Corporation tax avoidance difficult to track
Your tax incentive is my tax loophole. There is an obvious irony that the UK should be introducing a new corporate tax break at the very moment that we should be supporting an international effort to reduce corporate tax avoidance.
True, our tax break is to encourage fracking, which, by its very nature, takes place within our territory, while the G20 finance ministers are in Moscow this weekend discussing an Organisation for Economic Co-operation and Development (OECD) report aimed at stopping companies shuffling profits to offshore locations where they have little or no physical presence. But the basic point that countries are competing for business by creating attractive tax regimes is undeniable. Exploration for oil and gas is expensive and cut our tax rate because we want the giant companies that do this to explore and develop supplies here rather than somewhere else.
This is about power and in particular the power balance between governments and business. Governments are powerful within their own territory, though they have to operate within constitutional arrangements and comply with broadly accepted international norms. If they don't, they pay a price – revolution and/or poverty for their people. Outside their jurisdiction, however, they are not that powerful at all, and the smaller the country the less power it has.
Thus the US government has a fair degree of leverage because of the size of its market. Companies and countries want access to it. But that power has limits, and if it imposes conditions that are thought to be too onerous, then they withdraw. For example, Americans abroad are finding it harder to get wealth-management services from non-US advisers because extra-territorial regulations make them unattractive customers. China is similarly in a strong position (though less strong than the US) because companies want access to its market.
Europe is more complicated because it is not a country. Some of the power relationship applies. Europe has a fair degree of leverage over the UK because our companies want access there, but this is tempered because European companies want access here. Smaller European countries have rather more power within Europe than you might expected as they have political leverage. Ireland can give a US company access to the European market and combine that access with a very low corporation-tax rate. Luxembourg and the Netherlands have similarly "gamed" their EU membership cleverly to attract business.
Businesses are powerful because they employ people and governments are desperate for jobs. They also get things done. No government, however competent, can build an aircraft or develop an oil field. It can, as we are seeing, run a bank, but we also see how much it hates so doing.
So each need the other. But the relationship between companies and governments has changed over the years for two reasons.
First, globalisation: a generation ago people mostly bought products that were made in their own country. Now you don't know where something is made.

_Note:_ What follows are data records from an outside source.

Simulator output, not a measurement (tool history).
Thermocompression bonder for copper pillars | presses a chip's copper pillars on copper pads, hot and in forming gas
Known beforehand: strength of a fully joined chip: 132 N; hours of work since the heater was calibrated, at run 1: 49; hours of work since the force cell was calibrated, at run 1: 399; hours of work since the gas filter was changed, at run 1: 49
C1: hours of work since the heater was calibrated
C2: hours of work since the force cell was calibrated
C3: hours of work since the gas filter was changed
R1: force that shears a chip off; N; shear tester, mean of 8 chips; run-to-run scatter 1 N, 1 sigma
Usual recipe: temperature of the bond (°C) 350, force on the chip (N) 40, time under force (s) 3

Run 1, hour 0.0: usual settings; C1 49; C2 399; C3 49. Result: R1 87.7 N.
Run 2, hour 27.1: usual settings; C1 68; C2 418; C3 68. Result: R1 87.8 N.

Second, the added value of a product is not in its manufacture but rather in the intellectual capital that has gone into it: the patents, the design, the marketing, the brand.
The combination of these two features means the power balance between governments and companies has shifted – and towards companies. Their ability to shift profits around used to be limited by their physical business and by agreements on transfer pricing (the price at which companies charged other parts of the business in another country for components). You could also see what was physically transported where. But if the added value is in intellectual property then it is much harder to price – and track.
The result is that it is much harder to tax companies than it used to be, and inevitably, abuses have arisen. The purpose of these new rules is to try and curb that. The aim of the OECD plan is to stop companies avoiding tax by putting patent rights into shell companies, charging interest in one country without reporting taxable profit in another, and forcing them to disclose where they do report their income.
This makes a lot of sense. As the German finance minister, Wolfgang Schäuble, said in Moscow: "Without fair burden sharing, in the end we will destroy even a global, open economy."
But governments should not kid themselves that it will be easy to establish what is fair.
Look at the statistics, which show the proportion of GDP that company taxation raises. Germany is at the bottom of the league – it is very bad at extracting money from its corporate sector. Norway, thanks to its oil, is at the top, and other natural-resource producers such as Australia and Canada also do well. Luxembourg is successful thanks to its financial-centre business (and it is a small economy) and the UK is above the middle of the pack. Ireland and the Netherlands both have successful regimes in the sense that a lot of companies base their international operations there, but proportionately they don't extract a lot of money.
Actually we as individuals can help – simply by not buying goods and services from companies that abuse the system. But that only takes us so far: we can do without Starbucks coffee but not without a Google search.